In 2016, a U.S. Senate report found the Department of Health and Human Services (HHS) had placed immigrant children into the hands of traffickers, and failed to conduct background checks.
The traffickers would threaten the victims and their family members with physical harm, and even death, if they did not work or surrender their entire paychecks. The traffickers punished another minor victim when he complained about working at the egg farm by moving him to a different trailer "that was unsanitary and unsafe, with no bed, no heat, no hot water, no working toilets, and vermin." The traffickers then called the minor victim’s father and threatened to shoot the father in the head if the minor victim did not work.
On May 7, U.S. Attorney General Sessions announced a new "zero tolerance" policy to forcibly separate illegal immigrants from their children, and to detain those children even in cases where their parents are returned back across the border. The policy has been criticized as a political tactic designed to force politicians to negotiate in favor of a proposed border wall.
If you are smuggling a child, then we will prosecute you and that child will be separated from you as required by law. If you don’t like that, then don’t smuggle children over our border. In order to carry out these important new enforcement policies, I have sent 35 prosecutors to the Southwest and moved 18 immigration judges to the border.
Attorney General Sessions, ASCIA 2018 Conference
Today there are twelve thousand minors in HHS custody, forcibly removed from their families. They are being held in makeshift prisons described as "cages" (concrete walls and steel fences). Children sleep on the floor, locked inside for 22 hours a day. As a country, we have kidnapped children from their parents and imprisoned them. Our tax dollars pay our government to carry out these actions, our corporations directly contribute, and we are all culpable. If a country is judged by how it treats its most vulnerable, be they citizens or asylum seekers, we have failed the test.
One might argue for long-term solutions to our manufactured immigration "crisis" (end the drug war, reinstate asylum protections, provide a realistic path toward productive citizenship) but this detatched and insensitive position glosses over the physical and emotional pain we are inflicting on innocent children right now. We do not have unlimited resources, but we plan to volunteer with the MIRA Coalition over the next few months, we plan to vote the proponents of this policy out of office, and we will continue this discussion whenever and wherever possible.

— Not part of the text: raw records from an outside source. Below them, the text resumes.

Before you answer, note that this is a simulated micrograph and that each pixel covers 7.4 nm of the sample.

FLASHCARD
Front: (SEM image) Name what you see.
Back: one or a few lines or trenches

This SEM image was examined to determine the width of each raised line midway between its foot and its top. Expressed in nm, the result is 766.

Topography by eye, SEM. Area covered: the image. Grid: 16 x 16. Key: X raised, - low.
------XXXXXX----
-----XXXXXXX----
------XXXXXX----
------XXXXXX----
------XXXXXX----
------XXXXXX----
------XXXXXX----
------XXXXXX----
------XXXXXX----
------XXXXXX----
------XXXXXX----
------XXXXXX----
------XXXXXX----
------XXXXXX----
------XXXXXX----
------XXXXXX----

In 1939, when confronted with the news that three million Jews would be killed in Poland, IBM quietly supported the effort:
The German managers of IBM Berlin sent a letter to Thomas Watson ... that, due to the "situation," they need high-speed alphabetizing equipment. IBM wanted no paper trail, so an oral agreement was made, passed from New York to Geneva to Berlin, and those alphabetizers were approved by Watson, personally, before the end of the month.
IBM built equipment for the Nazis. The machines were used to orchestrate the Holocaust by tracking oil supplies, train schedules for death camps, the victims themselves, and their bank accounts. IBM's morally bankrupt actions bear a striking parallel to today's technology companies:
Microsoft CEO Satya Nadella downplayed his company’s work with U.S. Immigration and Customs Enforcement in a company-wide email sent this evening, saying that Microsoft’s contract with ICE deals only with email, calendar, and messaging — not with separating children from their parents.
[Amazon] is actively seeking to provide the Immigration and Customs Enforcement (ICE) ... with Rekognition, the controversial facial recognition system. The pitch was part of a larger discussion of Amazon Web Services offerings to ICE, an offering including artificial intelligence algorithms and predictive analytics.
The operation of concentration camps requires significant logistical support, and dozens of technology companies, news organizations, and even educational institutions have jumped at the opportunity to profit from this ongoing crime against humanity. IBM was recently awarded an $81m contract with ICE for technology services.